12 or 24 words?
12 words will produce 128 bits of entropy, and 24 words will produce 256 bits of entropy.
You may have heard that 12 words provide enough entropy for a wallet. Technically, the master key for your wallet is 256 bits long, but due to eliptic curve mathematics, this only produces 128 bits of security. This is documented in the official BIP-32 specification.
… the produced keys are only 256 bits long, and offer about half of that in terms of security.
This means that a SHA256 over 128 bits of entropy would be equivalent, in terms of security, to the final wallet and anything more is “wasted entropy”.
The way we can reason about our security, is by considering the following: given a 128 bit long hash of a message, is it easier to guess the original message, or the hash itself. The lowest common denominator is the maximum security of the key.
I guess that’s settled then, … right?
Generating entropy relies on having a good source of randomness. Any slight bias in a dice, or any patterns in a sample of sound can cause the entropy to drop slightly.
Typically, if you attempt to derive exactly 128 bits of entropy, you may end up with slightly less, like 125 bits. That’s still pretty secure and is likely to be secure enough for anyone, but if you don’t want to have any less than 128 bits of security, then generating more than enough entropy gives us room for error.
A slightly biased die might produce 251 bits of entropy when attempting to produce 256 bits, and although the final master key will compress this to 128 bits of security, you can rest assured that you have that full 128 bits of security and no less.
24 words is the winner!
Not quite. The other side of the argument is that 24 words is harder to remember, it is harder to manage and easier to mess up.
Afterreading a few online sources*, I’d recommend anything over ~90 bits of entropy is considered pretty uncrackable and safe enough for long term secret keys.

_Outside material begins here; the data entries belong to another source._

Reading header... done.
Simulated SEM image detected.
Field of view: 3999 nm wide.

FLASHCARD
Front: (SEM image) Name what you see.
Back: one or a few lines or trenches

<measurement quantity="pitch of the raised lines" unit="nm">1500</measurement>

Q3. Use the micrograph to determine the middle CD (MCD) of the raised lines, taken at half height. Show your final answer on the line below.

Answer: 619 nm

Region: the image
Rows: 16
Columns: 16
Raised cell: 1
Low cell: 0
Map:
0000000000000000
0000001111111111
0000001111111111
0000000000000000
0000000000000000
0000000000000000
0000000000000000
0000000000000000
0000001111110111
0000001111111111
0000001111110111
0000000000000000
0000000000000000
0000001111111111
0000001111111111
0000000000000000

So depending on how you plan to handle your keys and how much bitcoin you plan to store in that wallet, you may opt for 12 words over 24.
*sources:
- https://en.wikipedia.org/wiki/Password_strength#Required_bits_of_entropy
- https://iocane.com.au/talking-passwords-and-entropy/
- http://rumkin.com/tools/password/passchk.php
- https://planetscale.com/blog/using-entropy-for-user-friendly-strong-passwords
Keep in mind, that entropy is not simply based on the length and range of the characters that your password uses, randomness is an important factor too.
Articles about the entropy of passwords tend to avoid the ugly truth that awordbasedlongpassword
is not completely random, and therefore provides less entropy than you would calculate depending on what common patterns apply to the password that attackers tend to look for.